In order to create lifelong bonds with consumers, brands are constantly searching for ways to meaningfully connect. Social media is one of the best ways to establish those connections, but in order to find success, understanding the norms of different channels is key.
Each social media channel has its own culture and common language. Whether its a product, brand or retail store, consumers find connections in a variety of ways. And now, that communication has moved beyond one-way to two-way communication; consumers can leave you a comment on your hardware store Facebook page and you can respond to them.
This emphasis on understanding the culture of social media and all the various channels available was a topic of discussion at the National Retail Federation’s (NRF) annual event in New York last month.
Vicki Cantrell, former senior vice president of communities for NRF and executive director of Shop.org moderated the session “Social and the Art of the Influencer” at Retail’s Big Show. She spoke with Melissa Davis, executive vice president and general manager of ShopStyle, and Google executive Abigail Posner, head of strategic planning for The Zoo, Google’s creative think tank. The executives discussed the importance of authenticity and building relationships with consumers.

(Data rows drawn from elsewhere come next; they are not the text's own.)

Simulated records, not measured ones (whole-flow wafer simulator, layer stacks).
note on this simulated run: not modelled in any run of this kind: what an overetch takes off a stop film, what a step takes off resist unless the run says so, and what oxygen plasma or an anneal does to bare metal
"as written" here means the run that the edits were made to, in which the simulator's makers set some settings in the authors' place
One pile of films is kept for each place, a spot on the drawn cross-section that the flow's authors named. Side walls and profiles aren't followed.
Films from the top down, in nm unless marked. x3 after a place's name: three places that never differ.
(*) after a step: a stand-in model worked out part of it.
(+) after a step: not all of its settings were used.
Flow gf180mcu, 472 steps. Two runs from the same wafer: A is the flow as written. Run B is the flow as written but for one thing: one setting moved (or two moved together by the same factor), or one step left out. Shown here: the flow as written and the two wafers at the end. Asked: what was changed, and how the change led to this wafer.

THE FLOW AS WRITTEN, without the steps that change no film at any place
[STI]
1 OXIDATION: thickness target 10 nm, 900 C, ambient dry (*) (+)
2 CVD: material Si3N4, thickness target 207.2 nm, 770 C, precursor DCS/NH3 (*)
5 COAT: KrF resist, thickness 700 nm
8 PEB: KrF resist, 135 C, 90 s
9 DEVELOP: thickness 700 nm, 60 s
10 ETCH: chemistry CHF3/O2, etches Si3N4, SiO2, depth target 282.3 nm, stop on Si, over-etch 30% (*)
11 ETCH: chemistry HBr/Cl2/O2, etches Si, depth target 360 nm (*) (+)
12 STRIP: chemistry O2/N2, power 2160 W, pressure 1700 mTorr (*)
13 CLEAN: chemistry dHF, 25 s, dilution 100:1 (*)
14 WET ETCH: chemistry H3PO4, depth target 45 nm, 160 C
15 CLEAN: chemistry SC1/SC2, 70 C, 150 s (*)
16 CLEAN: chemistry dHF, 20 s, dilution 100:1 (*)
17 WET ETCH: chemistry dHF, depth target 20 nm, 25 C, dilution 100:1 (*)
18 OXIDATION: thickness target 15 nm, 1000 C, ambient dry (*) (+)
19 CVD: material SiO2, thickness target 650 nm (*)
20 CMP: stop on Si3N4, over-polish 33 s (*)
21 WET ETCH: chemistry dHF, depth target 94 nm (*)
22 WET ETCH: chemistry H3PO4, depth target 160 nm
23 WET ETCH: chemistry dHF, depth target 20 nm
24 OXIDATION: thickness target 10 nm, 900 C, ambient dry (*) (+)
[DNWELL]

What Matters in Social Media for Consumer-Company Relationships
During the session, Posner explained how Google has taken a closer look at the social media landscape. The tech company worked with anthropologists to “decode” these digital worlds to discover what is going on in them, why consumers do what they do and why consumers spend so much time on social media.
“What we learned from the research is how human a space social media is,” Posner says. “It is immediate, raw and unfiltered—which expects and requires authenticity from individuals and brands alike.”
During the conversation, Posner went on to share that the emergence of social media has created a different relationship between a retailer and consumer than ever before.
“For retailers, you used to talk to the customer or just give information, it was in most cases one-way communication,” she says. “Now, it’s two-way, and it hasn’t been this way for too long. The challenge for the retailer now is how to listen, get to know the customer in a different way and use that data.”
According to Posner, companies and brands that are most beloved by their customers are those who have a human relationship with the consumer. For example, the person managing the social media platforms for a business shouldn’t act like a robot, but rather a real person who cares about the customer. Posner says social media interactions from a retailer to a customer must be authentic, sound like a real person, show interest and genuinely care for others.
Another tip retailers should understand is that admitting mistakes and asking the customer for feedback or suggestions on how to improve is much better than avoiding feedback. A retailer who portrays their brand in a raw and vulnerable way has a much better chance of winning people over, Posner adds.
To ensure your social media presence is well received, understanding the various platforms and languages of each of them is essential. As Posner explains, Facebook is a site where people project their best self; Twitter can be a bit snarky; Snapchat is a goofy space.
“Every different space has its own world you have to play to fit into it,” Posner says. “The landscape is a world of human beings with different ways to interact.”